Cod Almighty | Diary
When the saints go marching in
18 August 2023
Your A46 Diary has been considering how much we expect from our footballers. We expect a lot, perhaps too much: we expect someone to adore.
Let's think about that word. To adore is to love, of course, but we’re not talking about some kind of affair here. No intense period of physical devotion followed by long evenings binge-watching Ted Lasso before moving onto gladly receiving texts to get more milk. Perhaps it would be simpler if it were a normal loving relationship, one in which we can become tired, move on, forget. But, no, love is cheap, this is adoration. To adore is to revere, to hold in the highest regard, to consider the objects of our adoration grand, above, more. Not merely mortal.
Revere takes us to venerate. Now we're something close to worship. We know that they're not gods, that they're not divine in any way, but there's something about them that makes them grow in our eyes so that they fill, infuse and enthuse every aspect of our lives. Not gods, but something close to them, something perhaps touched in some way by them, something that we canonize. We don't venerate heroes. We venerate saints. Footballers are our secular saints.
Immediately, we can declare this unfair; what footballer ever asked to be placed in this position? Not one, I'd imagine. Abu Eisa will almost certainly not want the saint tag. He scored a couple of goals, hardly a miraculous event, but his goals on Tuesday night, bathed in the somewhere between lunar and ethereal glow of the floodlights, felt somehow different, more special. It could be because it was our first win, first home goals, first goals for Eisa. It will be those things, absolutely those things and nothing more. And yet, it is more. It is an elevation, of them, and through them we can see the heights that a human being can achieve and perhaps, just for a moment, touch those heights ourselves. They are beautiful.

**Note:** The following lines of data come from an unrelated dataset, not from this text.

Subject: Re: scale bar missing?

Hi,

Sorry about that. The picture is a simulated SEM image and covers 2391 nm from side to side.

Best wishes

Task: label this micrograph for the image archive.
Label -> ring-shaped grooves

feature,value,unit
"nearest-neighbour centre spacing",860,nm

As the poet John Keats said, "Beauty is truth, truth beauty". Our saints create moments for us that transcend the mundanity of our daily lives, they are our beauty and their beauty is our truth and try as we might we can never quite recreate the experiences they give us. Eisa is now in our canon and we will both revere him and expect things of him that may at times be unreasonable. But that's the power of miracles. Can he live with it? I hope so and I look forward to extolling his worth, his beauty, to anyone who will listen.
And they will nod and smile at memories of beauty, of perfection, of adoration. It's more than love. To adore is to know that they are the best and so to expect nothing but the best because to adore is to be given hope, to be given the closest thing a secular society has to faith. We have faith. And so anything other than perfection is failure, something as simple as a misplaced pass is greeted with the kind of dismay that should only accompany a real-life loss, and whether a footballer wants that or not is immaterial. They are there. They are our beauty. They are our hope. To claim otherwise is self-delusion. To claim otherwise is because we cannot accept that they can fall, cannot accept that the thing we venerated, the thing we called beautiful, could let us down. We cannot accept that we were wrong, that the beauty we briefly touched wasn't perfect.
Right now, some are facing a difficult decision: Manchester United are reported to be on the verge of allowing Mason Greenwood back into their first team squad. If we had a Greenwood, many of us would probably try to hold on to the beauty of the young man, try to make the claim that rehabilitation is better than an assumption of recidivism, that those who condemn are themselves forgetting what is at the heart of faith: forgiveness.
But forgiveness is not a given in adoration. To be held to those highest standards is the hardest thing to bear. It's unfair, it's unreasonable, it's impossible. And we understand this. So, we forgive. We forgive a lot, more than just that misplaced pass. We forgive for their sake and for our own. We forgive everything that's reasonable to forgive. The line of reason is drawn differently for all. Our boundaries change and adoration stretches them almost to breaking. But sometimes, and Greenwood is of those times, we see the saint fall, we see them as they are: mortal. And mortals do not always receive forgiveness. For a saint to become mortal is to lose that beauty, that veneration. They might not have asked for it, they might not have wanted it, but they had it and when it is lost or when it is thrown away, they become ugly. Greenwood is ugly. Some will choose to ignore it, force themselves to see the beauty that they remember and some won't. But the ugliness will still be there.
Tomorrow, we welcome Mansfield to Blundell Park. I will try not to expect too much and still hope for miracles from our beautiful secular saints.